Wait @JLee is also part thai? I
$90? That should only be if you are ordering two chickens and tipping 20% which is entirely optional!
Sorry for the confusing wording but Tock doesn’t let me word it as per chicken but rather ordering per guest which I find annoying but I’ve yet to find out how to change that. Apologies for any confusion but know I would never charge those kind of absurd prices.
Yes my maternal grandfather was a Chinese-Thai
Cool! Thanks for the info are you planning on cooking up any more Thai dishes or are you sticking to mostly canto at PRD?
We may dabble in it but I don’t wanna stray too far from the Cantonese-diaspora, so if anything we will explore Thai-Chinese dishes and other types of Chinese inspired cuisines.
Looking forward to it! Can’t make it this weekend but want to get your hainan chicken again at some point. I had it at a Chinatown after dark pop-up once years ago (it was the infamous one where there was a crazy long line and you ran out).
In terms of portion size, I ordered the Hainan Chicken set last weekend (for 1-2) and it fed my family of 3 with no complaints. (and no leftovers!)
Stirm Riesling, nice choice.
I’ve seen Tock takeout menus that have “serves 2-3” or “serves 3-4” etc. at the end of the description.
Any chance you’ll be doing canto style roast goose?
Wow I would go for that!
Probably not, geese in China are much smaller than the humongous ones we have here. If I remember correctly the geese in China are about the same size as our large ducks. Also I don’t have room for the right type of oven unfortunately.
That’s the Vietnamese version from Hoi An.
Thanks
Re-did the order for Sunday
gai yang, sticky rice, papaya salad
Chicken was cooked perfectly and the flavor was good. Really liked the dipping sauces. I would have preferred some more funk in the papaya salad, maybe some more fish sauce.

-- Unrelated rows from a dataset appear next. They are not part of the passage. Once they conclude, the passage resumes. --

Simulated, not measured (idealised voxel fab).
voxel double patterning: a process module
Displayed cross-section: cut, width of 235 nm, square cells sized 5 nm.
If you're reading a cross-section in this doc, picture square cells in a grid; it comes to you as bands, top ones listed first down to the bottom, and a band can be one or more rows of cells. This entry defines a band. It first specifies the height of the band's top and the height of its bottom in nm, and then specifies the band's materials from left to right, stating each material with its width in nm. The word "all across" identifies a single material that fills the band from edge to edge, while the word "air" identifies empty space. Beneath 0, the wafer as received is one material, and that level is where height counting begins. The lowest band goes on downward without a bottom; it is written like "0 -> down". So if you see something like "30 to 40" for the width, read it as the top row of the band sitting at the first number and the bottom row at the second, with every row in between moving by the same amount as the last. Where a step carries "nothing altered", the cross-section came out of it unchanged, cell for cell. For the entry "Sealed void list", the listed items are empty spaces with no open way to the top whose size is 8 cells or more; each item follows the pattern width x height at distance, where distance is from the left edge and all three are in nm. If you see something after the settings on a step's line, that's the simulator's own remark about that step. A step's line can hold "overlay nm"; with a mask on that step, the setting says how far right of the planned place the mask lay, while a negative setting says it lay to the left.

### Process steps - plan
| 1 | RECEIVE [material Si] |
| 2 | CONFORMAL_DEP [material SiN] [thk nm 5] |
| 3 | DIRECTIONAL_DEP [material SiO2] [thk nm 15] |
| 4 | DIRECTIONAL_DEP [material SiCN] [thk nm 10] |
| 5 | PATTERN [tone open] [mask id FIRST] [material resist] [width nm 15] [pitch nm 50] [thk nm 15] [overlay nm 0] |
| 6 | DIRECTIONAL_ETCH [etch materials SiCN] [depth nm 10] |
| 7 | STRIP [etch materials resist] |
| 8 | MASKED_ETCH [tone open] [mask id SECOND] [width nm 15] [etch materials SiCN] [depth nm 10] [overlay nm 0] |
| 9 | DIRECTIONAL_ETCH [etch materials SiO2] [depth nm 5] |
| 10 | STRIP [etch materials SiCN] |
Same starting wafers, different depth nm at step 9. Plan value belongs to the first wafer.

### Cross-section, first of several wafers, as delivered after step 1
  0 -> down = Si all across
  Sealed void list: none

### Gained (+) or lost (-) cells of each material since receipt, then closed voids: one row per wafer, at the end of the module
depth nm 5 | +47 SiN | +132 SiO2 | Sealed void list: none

I’m guessing you were the only person who ordered the mango rice, sauce on side?
Any chance I can special order the gai yang and mango sticky rice for next Tuesday?
That was me, wanted to wait until I got home to pour the sauce over.
We’re actually closed on Tuesdays, and we will probably only do this on the weekends.
any chance to do brisket noodle soup like kau kee in HK?